What is your initial response when anyone suggests that you are beautiful?
It really depends on how I feel about myself at the time of the compliment. If I am making progress with my weight loss and feel good about my physical appearance, then I can graciously accept those kinds of compliments. When I feel fat and awkward, I feel as though everyone who makes such a comment must be lying. My husband finds this to be more than a little annoying, because he loves me fat or thin, sick or healthy, first thing in the morning or all made up for a date. His perception of me does not change, it's just my own insecurity rearing it's ugly head.
Do you find that you engage in a lot of negative "self-talk"? How much of your thought life does this form of thinking consume?
Again, the negative "self-talk" is directly linked to the amount of weight that I have lost or gained. If I am doing well in that area, I am must less apt to talk negatively about my appearance. It's like a defense mechanism...if I point out how fat I am, or how large my thighs are, etc, I am in control. I said it first, so if someone agrees with me or continues on with the subject of my weight, it doesn't seem as hurtful as if they had brought up the subject. I spend quite a bit of my time thinking about my weight, how to lose it, how I will look when I finally get rid of it, etc. It seems like every decision I make is somehow linked to my size...what to eat, what to wear, how I will look to others as I do my day to day activities.

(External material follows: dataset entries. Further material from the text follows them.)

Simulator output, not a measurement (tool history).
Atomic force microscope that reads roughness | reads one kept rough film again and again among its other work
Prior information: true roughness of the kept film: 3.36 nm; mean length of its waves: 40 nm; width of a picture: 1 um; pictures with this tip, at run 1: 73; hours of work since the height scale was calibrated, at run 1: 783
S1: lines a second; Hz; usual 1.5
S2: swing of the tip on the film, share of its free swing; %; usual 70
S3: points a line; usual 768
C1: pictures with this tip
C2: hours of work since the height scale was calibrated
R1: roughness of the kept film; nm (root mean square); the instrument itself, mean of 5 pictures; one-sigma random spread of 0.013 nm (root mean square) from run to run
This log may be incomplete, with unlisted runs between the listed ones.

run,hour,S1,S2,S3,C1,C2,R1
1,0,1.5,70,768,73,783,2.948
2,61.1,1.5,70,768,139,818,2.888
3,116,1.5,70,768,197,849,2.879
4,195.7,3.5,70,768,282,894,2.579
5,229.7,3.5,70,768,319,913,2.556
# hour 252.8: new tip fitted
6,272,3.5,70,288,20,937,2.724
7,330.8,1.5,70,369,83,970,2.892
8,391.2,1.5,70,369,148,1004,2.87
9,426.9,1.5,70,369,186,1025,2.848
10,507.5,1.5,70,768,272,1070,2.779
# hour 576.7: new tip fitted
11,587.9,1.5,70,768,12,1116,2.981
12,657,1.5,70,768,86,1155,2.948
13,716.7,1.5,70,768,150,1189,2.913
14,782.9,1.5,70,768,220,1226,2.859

Has it ever occurred to you that you are a City Girl? How do you plan to use this knowledge?
I've never really thought about it in that way, although I've always known that I was a child of the King. (Actually, when I read that phrase in the study, the first thing that popped into my mind was On the Banks of Plum Creek by Laura Ingalls Wilder. Laura and her sister were looked down on by some of the girls at school because they were "country girls" instead of "city or town girls") No matter what my physical appearance, it's encouraging to know that God thinks I'm beautiful. It's funny, because when I'm teaching Sunday School or bible study, it doesn't cross my mind that I'm overweight. I get so caught up in the Word and in what God has led me to say, that those sorts of things don't even register. Maybe that's the key....to fill me mind so completely with the things that are of God, and stay so busy being used by Him, that the value I put on my physical appearance takes a backseat to the value God puts on my soul.
(OK....I confess. I did the study last week after looking at the Round 1 version of this installment. This question is different from the new one, but I'm just going to leave it the way it is.....)
In what ways has your view of Godly beauty changed as a result of these scriptures?
This week's study and the scriptures that went along with it really made me think about what kind of beauty I am striving for. I'll never be ideal by the world's standards, but that sort of physical beauty should not be my focus. I'm not saying that I shouldn't take care of my body...it is a temple, after all. But my value is not determined by my weight, the condition of my skin and hair or the firmness of my body. I am valued by God because Jesus bore all of my ugliness for me. All I have to do is be obedient and live my life in such a way that the beauty of Christ shines through me. I want people to look at me and immediately see that I am a beloved child of the living God. I want the glory of His character to shine on my face and to be seen in my actions.